Daily Archives: October 13, 2011
This morning I attended a “breakfast briefing” with the new Australian Ambassador, Ms Frances Adamson. She gave the usual speech, full of enthusiasm but straight from the official songbook. There was one question however, which caused her to give an impromptu answer. Ms Adamson has a PhD in Economics, and a career diplomat, so her answer should not be quickly dismissed.
The question was about China’s re-casting of its economy towards a more consumption-driven model, and how long it would take. She made the following points:
* China’s 12th 5-year plan is geared towards the objective of moving to a consumption model.
* There is no doubt that China’s economy will eventually be based on consumption rather than investment, though it is a matter of conjecture as to how long this will take.
* Plenty of people have bet against China over the last several years, and so far none of them have been right. She would not bet against China now either.
These comments led me to thinking about some of the articles and opinion pieces that have been in the press lately. Several leading economists have been criticising China’s housing bubble, non-performing loans and other blemishes in the economic fabric. Others have been considering China’s alleged inability to perform another stimulus package like it did in November 2008.
While it’s true that China’s economy is far from perfect, I believe that the real drivers remain unchanged. China is continuing its program of urbanisation, and this momentum will yield a number of significant results.
First, to house the 120 million or so who will transition to cities over the next 10 to 15 years, China must maintain a steady growth in new cities. That means steel, glass, concrete and aluminium. While those industries will be controlled lest they get out of hand, there is an ongoing need for growth in these industries. That means investment. Urbanisation is not something you can start and stop like a light switch. This is a major ongoing program, embedded deep within the 50 year plan that Deng Ziaoping laid out.
Second, as those poor rural folk move into the cities, and begin to improve their income, Chinese people will have an increasing level of disposable income. They will start to buy goods to go with their new homes and lifestyles. Domestic consumption will grow, but to avoid rocketing prices as demand outstrips supply, the Government will encourage further investment in factories and secondary industry, to produce the goods that consumers want.
The bottom line is, China has plenty of demand, most of it latent at this stage. China does not need another investment-driven stimulus package. It needs only to loosen the reins to unleash that demand.
The question is, when. The balance of trade figures that came out today indicate that exports are continuing to shrink, as the Eurozone and US grapple with their own problems. The move to buy shares in China’s banks may well be the first “shoe”. Although most economists have rightly pointed out that this is a cynical move from a market point of view, perhaps it wasn’t meant for the market at all. Perhaps it was the first step in recapitalizing banks ahead of a slight easing of the tight monetary policy. Banks are now effectively better able to fund new loans, thanks to the share buyback.
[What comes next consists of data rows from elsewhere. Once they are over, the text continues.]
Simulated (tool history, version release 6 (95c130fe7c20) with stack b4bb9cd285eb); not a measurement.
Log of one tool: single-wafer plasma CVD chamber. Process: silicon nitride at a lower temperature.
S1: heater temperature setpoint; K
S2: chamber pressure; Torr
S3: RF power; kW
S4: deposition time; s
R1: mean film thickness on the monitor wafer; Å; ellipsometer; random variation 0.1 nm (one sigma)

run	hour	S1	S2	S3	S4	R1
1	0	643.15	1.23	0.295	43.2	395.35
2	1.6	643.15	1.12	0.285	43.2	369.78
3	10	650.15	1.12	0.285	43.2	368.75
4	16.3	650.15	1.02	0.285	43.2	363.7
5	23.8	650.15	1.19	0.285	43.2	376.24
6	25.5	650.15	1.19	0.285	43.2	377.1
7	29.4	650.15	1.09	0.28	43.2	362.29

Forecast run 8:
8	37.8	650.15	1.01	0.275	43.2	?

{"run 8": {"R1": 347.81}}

I discuss this with a friend of mine, who thought that the start of the fourth quarter was not the right time to start easing monetary policy. I am not so sure. Taking the latest balance of trade figures, the relatively short time left for Wen Jiabao and the present State Council (they have 12 months left), the ability to influence 2011 GDP’s figure and the lack of another suitable time (Q1 2012 is beset with Chinese New Year, leaving any significant change in the economy delayed until Q2), all indicate to me that perhaps an easing is coming sooner rather than later.
We shall see. But I would not be shorting China. There may be dips and bumps along the road, but China still has a long way to go.